# hollandaise problems



## cookinscool (Sep 29, 2002)

I made my first hollandaise last night. After i finished encorporating the butter, the sauce was only slightly warm so i put it back on the bain marie to heat up for serving. All was good until it broke suddenly. Did i heat it up too much? It also didn't taste very good when it was still together. I have never had hollandaise sauce so i had nothing to compare it to, maybe it is better on food. I read a recent thread about hollandaise and it helped, but i just want to know if I heated it too much.

Ron


----------



## cookinscool (Sep 29, 2002)

by the way, i also used whole butter rather than clarified. I read in a cook book that whole butter gives a richer flavor so thats why i used it.


----------



## miahoyhoy (Jul 23, 2002)

Whole butter makes a thinner sauce. This can cause one to add too much butter which make the sauce break easier.
When I make hollandaise or that style of sauce I use a little more lemon than most recipes call for and I hit it with a dash of cayenne for a seet peppery finish.

Good luck
Jon


----------



## cape chef (Jul 31, 2000)

Hi Ron,

First thing is don't worry to much about your first attempt not working perfect.Many of us have had similar things happen early in our careers.

It is very important to follow basic technique when making egg/butter sauces.

This is how I make mine.

I first melt my butter and clarify it.

I hold this no higher then 110 degrees (very important not to incorporate your butter higher than this)

I use 1# of butter to every 4/5 large egg yolks.

Seperate your yolks into a stainless steel mixing bowl. Add a squeeze of fresh lemon juice,a touch of white wine and a touch of white vinegar.Salt and white pepper.(classic Hollandaise does not have hot sauce or Lea & perrins )

Over a double boiler on a very soft simmer start to whip your yolks(the best technique is a figure 8)rapidly control the temp by pulling off your bowl now and again,also be sure to keep the eggs off the walls of the bowl as they with cook and add an undesriable texture to your finished sauce.

You want too beat the eggs until you get a pale yellow apperance and you can make a ribbon. At this time remove your eggs and place on a surface that will keep the bowl from turning as you add the butter (a small sauce pot lined with a towel works fine)Very slowly add your butter to the eggs a bit off center in a slow continues drizzel mixing constantly until all the butter is absorbed. Ron, You never want to put this back on heat like a double boiler because it is a temporary emolution and will break.

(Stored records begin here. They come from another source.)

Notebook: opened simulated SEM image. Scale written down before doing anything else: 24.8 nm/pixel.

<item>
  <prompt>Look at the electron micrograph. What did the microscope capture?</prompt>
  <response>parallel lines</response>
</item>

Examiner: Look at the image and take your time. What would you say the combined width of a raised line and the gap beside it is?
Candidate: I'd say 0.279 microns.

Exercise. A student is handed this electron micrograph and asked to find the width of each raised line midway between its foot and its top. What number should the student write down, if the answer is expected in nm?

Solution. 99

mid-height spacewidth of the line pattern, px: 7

Leave it in a warm spot (ontop of a stove is a good place)

There are many variations to this sauce as i'm sure you know,but this is the basic one.In earlier times we used to place the finished sauce in cheesecloth and run it through it to make a perfect silky finish.
I hope this helps.

BTW, if you don't use clarified butter try to keep back the milk solids


----------



## pjm333 (Nov 6, 2001)

a quicker and usually more stable version of hollandaise is to use a blender, just have your clarified butter at or above 140 degrees. add a little hot water at the end if its to thick or looks broken..

pat


----------



## hexnymph (Apr 15, 2003)

How would one go about clarifying butter?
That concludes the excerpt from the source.